As Holy Week unfolds we are reminded of the events that led up to Jesus’ death, one of the most prominent being the Cleansing of the Temple. Recounted here is the version appearing in Mark 11:15-18:

“They came to Jerusalem, and on entering the temple area he began to drive out those selling and buying there. He overturned the tables of the money changers and the seats of those who were selling doves. He did not permit anyone to carry anything through the temple area. Then he taught them saying, “Is it not written:

‘My house shall be called a house of prayer for all peoples’?

But you have made it a den of thieves.”

The chief priests and the scribes came to hear of it and were seeking a way to put him to death, yet they feared him because the whole crowd was astonished at his teaching.”

When I was a child and heard this particular part of the Gospels it never really hit home how outraged Jesus must have been upon seeing the money changers and those who were selling doves. At one point someone told me that Jesus was angry because the doves were not the ritually pure animals required for sacrifice, but instead lower quality birds that weren’t suitable for an offering. That idea is, of course, reading into the text quite a bit. No, Jesus was shocked by the mere fact of commercial activity taking place in a holy space.

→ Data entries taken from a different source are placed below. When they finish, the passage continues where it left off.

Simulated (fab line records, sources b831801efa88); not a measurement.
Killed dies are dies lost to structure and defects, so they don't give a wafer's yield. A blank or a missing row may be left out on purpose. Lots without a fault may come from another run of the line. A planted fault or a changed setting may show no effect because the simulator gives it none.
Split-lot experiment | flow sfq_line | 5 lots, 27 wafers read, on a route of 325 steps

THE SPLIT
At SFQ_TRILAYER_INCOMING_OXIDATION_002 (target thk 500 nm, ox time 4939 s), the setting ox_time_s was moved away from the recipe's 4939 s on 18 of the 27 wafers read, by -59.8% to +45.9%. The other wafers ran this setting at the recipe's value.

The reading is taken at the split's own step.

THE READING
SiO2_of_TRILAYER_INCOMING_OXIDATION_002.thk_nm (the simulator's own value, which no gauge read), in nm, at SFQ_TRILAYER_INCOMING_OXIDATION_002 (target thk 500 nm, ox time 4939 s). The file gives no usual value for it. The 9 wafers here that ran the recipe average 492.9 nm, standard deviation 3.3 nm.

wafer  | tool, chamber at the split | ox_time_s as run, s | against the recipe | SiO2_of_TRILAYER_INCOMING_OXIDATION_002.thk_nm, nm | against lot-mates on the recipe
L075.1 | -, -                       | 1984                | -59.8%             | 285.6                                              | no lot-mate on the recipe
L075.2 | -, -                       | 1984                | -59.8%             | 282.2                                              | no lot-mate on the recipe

I think what really confused me was that in America, specifically in American Christianity, everything is for sale. Christianity is rife with marketing trends and schemes, from WWJD to Fireproof. Not only that, but we want to buy things because they are marketed as holy or pure. PureFlix exists, as does an entire genre of music, books and movies; all vying for the dollars of American Christians. There are even churches where you can buy coffee in the narthex (perhaps this is actually common, if it is, more’s the pity). Everywhere an American Christian looks there is stuff being sold in the name of God, so when the Son of God walks into the outer courtyard of the temple and sees money changing hands and animals being sold his overturning of tables seems like an overreaction. But perhaps looking at it from another angle will put it into perspective. This is a clip from the 1973 Jesus Christ Superstar:

In this scene we see all kinds of wrong going on at the temple, all condoned by the Caiaphas the Chief Priest. We see quack doctors, drug dealers and whores. All of them are singing about what you can get there, what’s available for sale.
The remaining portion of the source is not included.